Thursday, June 28, 2012

Weekend in New England


                                  Photo by Mark Granieri

As was mentioned previously the Flemington Neshanock traveled to Massachusetts last weekend for matches with the Essex Base Ball Club and the Melrose Pondfeilders.  The two matches with the Essex Club were played at the Spencer-Pierce-Little Farm in Newbury on Saturday. 

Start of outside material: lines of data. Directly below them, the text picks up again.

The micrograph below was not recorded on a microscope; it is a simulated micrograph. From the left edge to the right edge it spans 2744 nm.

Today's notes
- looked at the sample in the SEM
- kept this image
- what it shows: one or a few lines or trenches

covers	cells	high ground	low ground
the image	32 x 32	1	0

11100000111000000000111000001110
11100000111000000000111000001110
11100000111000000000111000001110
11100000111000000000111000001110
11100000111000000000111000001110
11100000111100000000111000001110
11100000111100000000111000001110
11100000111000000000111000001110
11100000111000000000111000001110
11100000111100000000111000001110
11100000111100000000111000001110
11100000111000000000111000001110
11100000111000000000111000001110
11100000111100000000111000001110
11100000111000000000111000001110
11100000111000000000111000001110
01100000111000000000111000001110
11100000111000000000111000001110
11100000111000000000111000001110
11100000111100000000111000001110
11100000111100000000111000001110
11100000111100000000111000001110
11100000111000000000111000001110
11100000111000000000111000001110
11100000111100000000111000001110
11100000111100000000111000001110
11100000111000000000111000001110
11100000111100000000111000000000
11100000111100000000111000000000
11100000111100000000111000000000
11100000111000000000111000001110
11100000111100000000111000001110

The Essex Club has a reputation of being an excellent vintage club and based on the Neshanock's experience, the reputation was well earned.  The Massachusett's teams skill was no surprise, but the nature of the matches was not at all expected.  Strong Neshanock pitching and effective defense limited the local team to seven runs in one game and only four in the second, but it was more than enough as the Neshanock could muster only one run in the opener and were shut out in the second match.  Needless to say, no one on the Neshanock earned a clear score.


Figuratively it was a long day, but that was far from the case literally as the first game lasted only 1 hour and two minutes and the second exceeded that by only 60 seconds.  In fact it took three Neshanock hits with two out in the ninth to extend the second game beyond one hour. Perhaps the only highlight for the Neshanock was Mark "Gaslight" Granieri's quick footwork in retrieving a ball that went into a nearby pig stye.  



Photo by Mark Granieri
(after retrieving the ball)

Fortunately the Neshanock had another opportunity on Sunday, this time at Fort Warren on George's Island in Boston Harbor against the Melrose Pondfeilders.  After a 25 minute ferry ride both teams entered the fort and began play on the huge parade grounds.  Things continued to look bleak as the local team took a 4-1 lead going into the bottom of the fourth inning, but the Neshanock staged a four run rally (double the number of runs scored in the preceding 21 innings) and went on to an 8-5 victory.  In the process, Tom "Thumbs" Hoepfner earned his first clear score of the season. 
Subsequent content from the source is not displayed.